Garvey’s baseball fame is central to a Senate campaign that, at best, is considered a long shot in a state where GOP candidates running statewide often receive an icy reception from California’s left-leaning electorate. He hopes what propels him into contention is a nostalgia for his playing days and a political message light on specifics but heavy with criticism about the declining quality of life in California and the scourge of illegal drugs flowing through cities.
This excitement from older fans trailed the 75-year-old first-time politician as he moved through Southern California last week on a listening tour about homelessness. Last fall, he joined a Senate race already dominated by prominent Democratic members of Congress: Adam B. Schiff of Burbank, Katie Porter of Irvine and Barbara Lee of Oakland.
“Once we get through the primary, I’ll start a deeper dive into the [issues],” Garvey said Thursday outside the San Diego homeless shelter.
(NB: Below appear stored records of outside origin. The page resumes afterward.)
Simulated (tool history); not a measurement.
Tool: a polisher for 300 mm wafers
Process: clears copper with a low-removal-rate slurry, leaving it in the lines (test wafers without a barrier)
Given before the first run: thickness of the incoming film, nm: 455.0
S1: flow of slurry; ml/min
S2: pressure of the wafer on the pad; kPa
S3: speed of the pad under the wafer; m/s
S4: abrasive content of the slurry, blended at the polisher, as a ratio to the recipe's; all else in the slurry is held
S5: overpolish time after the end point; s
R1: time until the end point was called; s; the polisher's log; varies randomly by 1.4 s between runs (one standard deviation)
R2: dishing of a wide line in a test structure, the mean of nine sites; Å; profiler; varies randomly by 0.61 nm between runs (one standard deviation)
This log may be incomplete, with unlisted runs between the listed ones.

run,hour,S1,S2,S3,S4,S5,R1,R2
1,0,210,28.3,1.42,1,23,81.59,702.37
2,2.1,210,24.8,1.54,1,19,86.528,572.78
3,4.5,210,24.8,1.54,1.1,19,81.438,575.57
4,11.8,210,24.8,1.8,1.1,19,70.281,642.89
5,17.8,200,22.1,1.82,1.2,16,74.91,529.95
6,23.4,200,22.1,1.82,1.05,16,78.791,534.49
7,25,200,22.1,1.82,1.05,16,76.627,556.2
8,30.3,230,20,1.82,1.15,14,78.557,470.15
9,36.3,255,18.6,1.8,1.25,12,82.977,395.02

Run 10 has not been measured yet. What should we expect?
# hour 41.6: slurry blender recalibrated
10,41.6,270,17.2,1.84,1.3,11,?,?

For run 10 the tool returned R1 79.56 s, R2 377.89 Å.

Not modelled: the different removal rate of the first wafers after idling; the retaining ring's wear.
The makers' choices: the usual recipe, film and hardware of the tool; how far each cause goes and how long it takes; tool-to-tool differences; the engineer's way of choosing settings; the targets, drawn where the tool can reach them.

“I haven’t been at this very long, so you got to give me a little bit of leeway here. But that doesn’t mean that we’re not full-speed ahead in policy and coming up with ideas that will make a difference.”
Since entering the contest Garvey has offered a range of views, including saying he supported closing the U.S.-Mexico border, but also taking decidedly more liberal positions on subjects such as gay marriage and abortion rights — both of which he supports.
“The people of California have spoken. They have spoken for abortion, and as an elected official my responsibility would be to uphold the voice of the people and I pledge to do that,” Garvey told The Times on Thursday in Compton during one leg of his listening tour.
Since entering the race, Garvey quickly rose to be the field’s top Republican, increasing his chances of finishing in the top two of March’s primary election and advancing to the November general election. In the latest UC Berkeley Institute of Governmental Studies poll, which was co-sponsored by The Times, Garvey finished in third with support from 13% of likely voters. He trailed behind Porter and Schiff, who had 17% and 21% support, respectively.
Support for Garvey has nearly doubled since August, evidence that he might have enough momentum to consolidate the Republican vote and attract some No Party Preference voters for a strong showing in the March 5 primary.
It’s why, in part, Porter and Schiff have ramped up criticism of Garvey’s party affiliation and support of former President Trump. The first Senate race debate is this month and the Democrats on stage are expected to go after the late-entering Republican candidate.
“With Trump’s MAGA loyalists turning out to vote for him in the presidential primary the same day as our election, it could give Garvey the boost he needs,” one recent Schiff fundraising email said.
Garvey told The Times he voted for Trump twice, reasoning that he was the best choice on the ballot in 2016 and 2020. There were good things Trump did, he said, but he won’t identify them. He previously said he doesn’t have an opinion on who is responsible for the violent pro-Trump insurrection at the U.S. Capitol three years ago.
For Garvey to do well in the March primary, he needs the support of California Republicans loyal to the former president. But in doing so, he runs the risk of angering an even larger proportion of the electorate who despise Trump.
On Thursday he sidestepped the question of whether he’d vote for Trump this fall or accept his endorsement, saying with a smile: “That’s a hypothetical question. If he calls, I’ll let you know.”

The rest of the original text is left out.